Is It Fair to Tax the Digital Hustle? Rethinking the 2025 Finance Bill's Move on Digital Marketplaces
The 2025 Finance Bill targets online marketplaces but does digital work really cause the kind of harm excise duty is meant for?
Kenya, home to the world’s fourth-fastest-growing digital economy, has become a key technology hub in Africa. This growth has been fueled by expanding internet penetration, a young and tech-savvy population, and rising demand for flexible income opportunities. From freelance writers and virtual assistants to content creators and ride-hailing drivers, many young Kenyans have turned to digital work, often called the “digital hustle” as a primary or supplementary source of income.
However, the government’s proposal in the 2025 Finance Bill to expand the scope of excise duty to include digital marketplaces raises important economic questions: Is it justified to apply excise tax to online work? And more critically, does the digital marketplace generate the kind of societal harm that excise taxes are meant to address?
The median age of Kenyans remains remarkably low at 20 years, underscoring its vibrant and youthful economic landscape. This signals not only a vibrant and dynamic economy, but also brings with it major policy challenges, particularly high youth unemployment. As the job market struggles to absorb the growing labor force, many young people have embraced digital platforms such as Ajira and social media as alternative sources of income. These technology-driven solutions have created new avenues for employment and entrepreneurship outside traditional sectors.

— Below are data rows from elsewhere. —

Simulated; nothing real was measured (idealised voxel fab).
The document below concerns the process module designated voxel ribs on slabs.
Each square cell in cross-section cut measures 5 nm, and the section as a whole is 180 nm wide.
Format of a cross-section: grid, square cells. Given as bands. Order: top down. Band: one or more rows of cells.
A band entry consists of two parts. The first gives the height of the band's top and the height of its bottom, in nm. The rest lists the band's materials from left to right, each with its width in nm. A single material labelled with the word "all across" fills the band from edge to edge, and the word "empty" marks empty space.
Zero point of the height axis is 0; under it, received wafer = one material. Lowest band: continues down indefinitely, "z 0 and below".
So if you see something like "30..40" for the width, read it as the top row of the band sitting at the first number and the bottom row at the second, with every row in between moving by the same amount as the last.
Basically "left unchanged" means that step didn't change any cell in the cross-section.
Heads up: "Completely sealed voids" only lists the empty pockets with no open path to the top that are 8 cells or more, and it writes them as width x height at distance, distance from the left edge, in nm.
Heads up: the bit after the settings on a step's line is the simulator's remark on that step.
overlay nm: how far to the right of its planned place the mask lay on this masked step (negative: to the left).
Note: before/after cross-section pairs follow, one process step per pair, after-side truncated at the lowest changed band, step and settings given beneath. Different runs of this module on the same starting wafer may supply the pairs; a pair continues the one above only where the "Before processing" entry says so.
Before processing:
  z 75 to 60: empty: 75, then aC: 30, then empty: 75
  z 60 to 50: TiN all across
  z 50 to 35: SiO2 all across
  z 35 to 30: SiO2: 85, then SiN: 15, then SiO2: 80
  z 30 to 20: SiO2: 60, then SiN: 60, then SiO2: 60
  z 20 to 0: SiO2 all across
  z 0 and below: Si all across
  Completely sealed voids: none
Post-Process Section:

The “digital hustle” typically involves using online tools and platforms to earn income through side gigs or digital ventures. This includes freelancing, online product sales, content creation, virtual support services, and more. As of 2022, it was estimated that 1.9 million Kenyans are engaged in digital labor or digitally enabled jobs. Thanks to increased internet access, these platforms have made it easier for Kenyans to connect with customers, reduce the cost of doing business, and access new markets often with little initial capital.
The 2025 Finance Bill introduces a significant amendment to Section 2 of the Excise Duty Act (CAP 472), expanding the definition of a “digital marketplace” to include any online platform that allows users to sell goods or offer services to other users. Additionally, under Section 13(2), the Bill proposes to make services provided over the internet particularly by non-resident entities subject to excise duty. In effect, the law now captures websites, apps, or online services used for peer-to-peer sales, freelancing, or business transactions.
While the move appears to be aimed at increasing tax revenue from the growing digital economy, it prompts an important question: Is excise duty the right type of tax for this context?
What Is Excise Duty and When Is It Applied?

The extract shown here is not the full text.